Once upon a time Robert Heinlein wrote a book about a car with a voice synthesizer. You talked to it, it talked back. When it started speaking in phrases that the driver had never added, he chalked it up to one of his friends messing around with the database. Eventually it got to the point where he wasn’t sure that the car wasn’t simply sentient.
I think that there’s lots of room for voice applications in today’s user interfaces. Take the GPS in your car. I expect that it talks. You’re not supposed to read the screen while you’re trying to drive, right? So let’s think about how it talks.
One way is to have a good solid database of what it can say, including names of all the streets. That’s very handy, because instead of just “Turn left” it can say “Turn left on Quantum Street.” But the downside is that you’ll be limited in other ways, and there’ll probably be very few ways that the computer phrases certain things. It’s strength lies in being able to read you what is effectively a bunch of proper names.
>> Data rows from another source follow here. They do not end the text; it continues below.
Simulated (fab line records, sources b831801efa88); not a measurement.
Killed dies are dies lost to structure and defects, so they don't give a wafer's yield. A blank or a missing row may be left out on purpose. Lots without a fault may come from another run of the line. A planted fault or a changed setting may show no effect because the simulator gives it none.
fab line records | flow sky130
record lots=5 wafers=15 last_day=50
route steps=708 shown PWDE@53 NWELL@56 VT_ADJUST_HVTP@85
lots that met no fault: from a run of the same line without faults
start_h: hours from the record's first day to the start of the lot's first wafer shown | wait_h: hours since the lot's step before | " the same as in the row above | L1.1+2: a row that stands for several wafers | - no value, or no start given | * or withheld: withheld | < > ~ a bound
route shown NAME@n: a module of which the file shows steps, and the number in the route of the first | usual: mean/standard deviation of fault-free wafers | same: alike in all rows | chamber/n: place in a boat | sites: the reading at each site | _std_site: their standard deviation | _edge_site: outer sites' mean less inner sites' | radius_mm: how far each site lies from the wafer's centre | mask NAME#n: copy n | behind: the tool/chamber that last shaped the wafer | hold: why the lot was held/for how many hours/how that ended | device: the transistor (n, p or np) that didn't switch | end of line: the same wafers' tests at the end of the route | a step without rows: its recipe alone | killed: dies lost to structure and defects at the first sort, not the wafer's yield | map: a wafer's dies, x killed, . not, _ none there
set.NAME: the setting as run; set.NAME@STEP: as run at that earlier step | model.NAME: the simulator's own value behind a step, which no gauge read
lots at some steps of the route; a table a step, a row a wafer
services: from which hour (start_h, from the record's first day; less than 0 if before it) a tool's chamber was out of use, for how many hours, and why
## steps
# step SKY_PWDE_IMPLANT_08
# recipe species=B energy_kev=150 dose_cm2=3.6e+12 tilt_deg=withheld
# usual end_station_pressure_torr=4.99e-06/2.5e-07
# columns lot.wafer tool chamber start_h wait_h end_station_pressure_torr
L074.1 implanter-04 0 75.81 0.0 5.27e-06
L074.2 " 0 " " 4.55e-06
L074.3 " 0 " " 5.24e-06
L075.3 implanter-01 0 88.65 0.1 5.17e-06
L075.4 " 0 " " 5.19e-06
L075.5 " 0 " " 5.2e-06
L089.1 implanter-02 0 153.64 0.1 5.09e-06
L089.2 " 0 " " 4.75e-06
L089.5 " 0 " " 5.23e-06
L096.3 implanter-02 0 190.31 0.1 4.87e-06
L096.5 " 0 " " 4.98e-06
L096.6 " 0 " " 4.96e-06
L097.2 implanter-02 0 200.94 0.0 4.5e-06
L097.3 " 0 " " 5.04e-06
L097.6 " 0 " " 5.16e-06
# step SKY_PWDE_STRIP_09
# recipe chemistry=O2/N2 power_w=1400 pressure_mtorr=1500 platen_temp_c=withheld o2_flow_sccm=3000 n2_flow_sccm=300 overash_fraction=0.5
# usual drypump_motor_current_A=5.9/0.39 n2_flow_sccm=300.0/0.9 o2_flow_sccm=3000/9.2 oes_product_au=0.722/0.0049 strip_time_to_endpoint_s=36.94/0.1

The other approach to take is more generic, and not speak the street names. “Turn left” and you rely on the layout of the road to know that you’re taking the left it wanted you to take. Of course there is still an image on the screen, which can have the street name, so it takes half a second to look down and see whether you’re going where you are supposed to.
BUT! Once you substantially drop the size of the database by focusing only on a handful of “Turn left” / “Turn right” types of phrases, now you’ve opened the door to downloading your choice of voice. You could have a celebrity read the 100 or so phrases, zip it up, and there you go.
Even better, you could be given instructions for how to do it yourself. My TomTom has this, but I’ve never taken advantage of it. I do have John Cleese from Monty Python doing my directions, but I’ve never sat down to record the kids and wife doing it (“Turn left here, turn left, here, turn left! You’ll kill us all!”). The instructions were fairly complicated, explaining how you had to get each soundclip exactly the right length for it not to sound broken. Forget that.
What I’d love to see, though, and this gets be back to my original story, is more variety. The TomTom worked by saying “Ok, provide a folder consisting of 59 sound files labelled as follows.” There’s a single sound clip for “end of trip”, so no matter how many times I use it, John Cleese is always there saying “You have reached your destination. You may get out now, but I’m not going to carry your bags.”
What if instead of 59 sound files I was told to provide 59 directories, and in each directory there could be as many files as I wanted? And whenever the device needed to play something it would instead just grab a random file from the appropriate directory?
That would be AWESOME. For the most common ones you could sit down and record a good couple of dozen different ways to say it. Maybe set something up that is user contributed so you just plain don’t know how many different sounds there are? Or set a priority on them so that most of the time you get “Turn right” but once in a hundred you get “Turn right, moron.”
This approach, of course, would thus work for any device that talks back to you. Your answering machine, maybe?